How we can down sample a 1D array values by averaging method using float and int window sizes?

Question

I am trying to down sample a fixed [Mx1] vector into any given [Nx1] dimensions by using averaging method. I have a dynamic window size that changes every time depending upon the required output array. So, in some cases i get lucky and get window size of int that perfectly fits according to the window size and sometimes i get floating number as a windows size. But, how can i use floating size windows to make a vector of [Nx1] size from a fixed [Mx1] vector?

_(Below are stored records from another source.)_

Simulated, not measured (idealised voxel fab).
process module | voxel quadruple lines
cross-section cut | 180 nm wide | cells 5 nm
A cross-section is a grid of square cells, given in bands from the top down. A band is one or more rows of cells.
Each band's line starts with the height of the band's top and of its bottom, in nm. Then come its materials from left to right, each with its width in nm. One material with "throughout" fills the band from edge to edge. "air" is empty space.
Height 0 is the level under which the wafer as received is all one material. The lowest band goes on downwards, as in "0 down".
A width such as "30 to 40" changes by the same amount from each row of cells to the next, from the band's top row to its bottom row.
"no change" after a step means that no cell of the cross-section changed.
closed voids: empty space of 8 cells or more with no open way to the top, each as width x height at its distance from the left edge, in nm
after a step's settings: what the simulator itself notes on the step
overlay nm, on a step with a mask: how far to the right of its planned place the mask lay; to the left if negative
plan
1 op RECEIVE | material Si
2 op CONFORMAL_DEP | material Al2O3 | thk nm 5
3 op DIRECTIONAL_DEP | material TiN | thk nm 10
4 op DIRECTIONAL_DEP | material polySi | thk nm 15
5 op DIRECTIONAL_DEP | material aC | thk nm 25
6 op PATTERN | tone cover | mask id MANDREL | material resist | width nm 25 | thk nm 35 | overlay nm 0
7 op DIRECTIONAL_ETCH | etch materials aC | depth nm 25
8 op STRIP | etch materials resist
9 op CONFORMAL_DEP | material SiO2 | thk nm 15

Below is the code that i have tried:

chunk = 0.35
def fixed_meanVector(vec, chunk):
   size = (vec.size*chunk) #size of output according to the chunk
   R    = (vec.size/size) #windows size to transform array into chunk size
   pad_size = math.ceil(float(vec.size)/R)*R - vec.size
   vec_padded = np.append(vec, np.zeros(pad_size)*np.NaN)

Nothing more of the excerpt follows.